Methodology and Innovation
Pedagogical concerns would suggest that students often learn well in an environment where they are able to explore a subject in a way that allows them to make discoveries and integrate these discoveries with their own past experiences. In LAVA we aim to apply this constructivist approach to learning in the subject area of archaeology. In doing so, we make use of a varied selection of software and technologies.
An ideal environment for students to learn archaeological methodology is through the experience of cooperating together in real archaeological excavation projects. These projects are, however, expensive to undertake and, given the relative scarcity of student places, real world excavation experience is not always possible. The field of archaeology lends itself to augmentation using virtual reality and other multimedia. This type of augmentation has been used by the software developed as part of the LAVA project to allow students to view virtual representations of archaeological projects and material culture and to provide representations of the context within which the material was discovered.

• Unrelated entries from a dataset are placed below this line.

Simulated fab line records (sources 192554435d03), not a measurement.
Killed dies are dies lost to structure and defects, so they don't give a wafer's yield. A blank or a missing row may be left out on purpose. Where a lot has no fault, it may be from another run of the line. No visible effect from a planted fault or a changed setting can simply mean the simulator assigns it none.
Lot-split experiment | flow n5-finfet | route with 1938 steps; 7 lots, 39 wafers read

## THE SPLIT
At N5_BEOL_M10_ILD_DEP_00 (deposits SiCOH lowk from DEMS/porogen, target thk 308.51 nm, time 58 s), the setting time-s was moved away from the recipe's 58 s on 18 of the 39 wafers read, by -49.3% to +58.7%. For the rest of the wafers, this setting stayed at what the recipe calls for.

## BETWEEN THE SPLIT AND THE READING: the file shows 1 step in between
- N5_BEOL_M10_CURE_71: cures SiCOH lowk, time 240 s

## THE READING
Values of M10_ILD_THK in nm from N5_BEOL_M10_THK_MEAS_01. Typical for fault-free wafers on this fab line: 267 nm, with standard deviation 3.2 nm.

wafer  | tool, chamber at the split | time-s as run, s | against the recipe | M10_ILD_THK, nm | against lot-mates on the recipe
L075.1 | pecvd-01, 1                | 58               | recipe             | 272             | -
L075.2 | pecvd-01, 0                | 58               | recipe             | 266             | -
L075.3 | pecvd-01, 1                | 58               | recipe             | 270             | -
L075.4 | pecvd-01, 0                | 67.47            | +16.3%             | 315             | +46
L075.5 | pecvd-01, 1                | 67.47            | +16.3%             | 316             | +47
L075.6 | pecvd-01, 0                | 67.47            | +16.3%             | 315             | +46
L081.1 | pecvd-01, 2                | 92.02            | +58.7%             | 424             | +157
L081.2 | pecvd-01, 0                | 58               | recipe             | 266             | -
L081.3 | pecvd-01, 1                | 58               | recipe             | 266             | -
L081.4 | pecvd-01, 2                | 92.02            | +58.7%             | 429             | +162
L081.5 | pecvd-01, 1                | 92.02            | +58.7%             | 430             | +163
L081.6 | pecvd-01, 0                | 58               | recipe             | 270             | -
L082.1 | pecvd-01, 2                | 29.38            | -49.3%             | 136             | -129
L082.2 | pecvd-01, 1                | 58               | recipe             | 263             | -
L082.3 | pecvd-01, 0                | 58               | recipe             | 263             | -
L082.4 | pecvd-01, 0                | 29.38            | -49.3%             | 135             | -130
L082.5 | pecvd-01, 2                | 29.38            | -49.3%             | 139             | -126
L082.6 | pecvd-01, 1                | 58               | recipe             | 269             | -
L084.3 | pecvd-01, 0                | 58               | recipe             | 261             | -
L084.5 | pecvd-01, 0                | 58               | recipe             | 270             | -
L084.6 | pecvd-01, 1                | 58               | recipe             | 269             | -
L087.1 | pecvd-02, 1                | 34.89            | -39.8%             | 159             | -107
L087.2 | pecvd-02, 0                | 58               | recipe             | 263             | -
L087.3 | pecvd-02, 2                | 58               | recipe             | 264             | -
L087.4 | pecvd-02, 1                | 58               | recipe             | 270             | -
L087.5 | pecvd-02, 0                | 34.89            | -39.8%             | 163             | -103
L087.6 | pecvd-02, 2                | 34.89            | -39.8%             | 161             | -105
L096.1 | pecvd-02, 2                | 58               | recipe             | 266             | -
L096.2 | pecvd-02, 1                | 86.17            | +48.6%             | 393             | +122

The innovation developed by the LAVA project can be seen in the integration of multimedia materials and gaming methodologies into a traditional learning management system. Using the Module Management System (MMS) learning management system developed by the School of Computer Science at The University of St Andrews, the LAVA project has overseen the development of the following learning resources:
- Scenario Resource:
- The scenario resource provides a number of typical excavation scenarios for students to work through. In the initial proof of concept implementation, resources relating to the Sparta Basilica Project undertaken by the British School at Athens have been developed. The scenario resource allows students to study archaeological issues within the context of actual fieldwork.
- Excavation Simulator:
- The excavation simulator provides a realistic and engaging setting to allow students to review an entire excavation site and the material culture contained within it. Making use of a familiar web interface and innovative 3D first person gaming environment, the excavation simulator provides a collaborative environment in which students are able to build a shared understanding of the excavation environment.
- Research Framework:
- Comprehensive guidance is provided to students through an associated project web site, allowing learners to build up an understanding of the working practices and research methods they will need to employ in order to successfully manage an excavation project.
- Groupware Tools:
- By creating groupware resources specifically designed to support document sharing, communication and advanced presence, the LAVA project will enhance the groupware facilities MMS can offer to other learning scenarios.
The heart of the LAVA project is the development of a simulation where groups of learners can organise and participate in virtual archaeological fieldwork. The simulation is divided into a series of phases which are managed by the MMS learning management system. Each of the phases corresponds to the lifecycle of an archaeological fieldwork project and sets a series of challenges for the students to overcome. In our initial virtual excavation project, materials from the excavation work on the Sparta Basilica carried out by the British School at Athens have been used.
One of the key features of the software developed by the LAVA project is its applicability to other domains. All four software components developed have been developed independently of content and can be used in alternative domains, for example in Geography and Geosciences, or with alternative content to provide additional virtual excavation projects.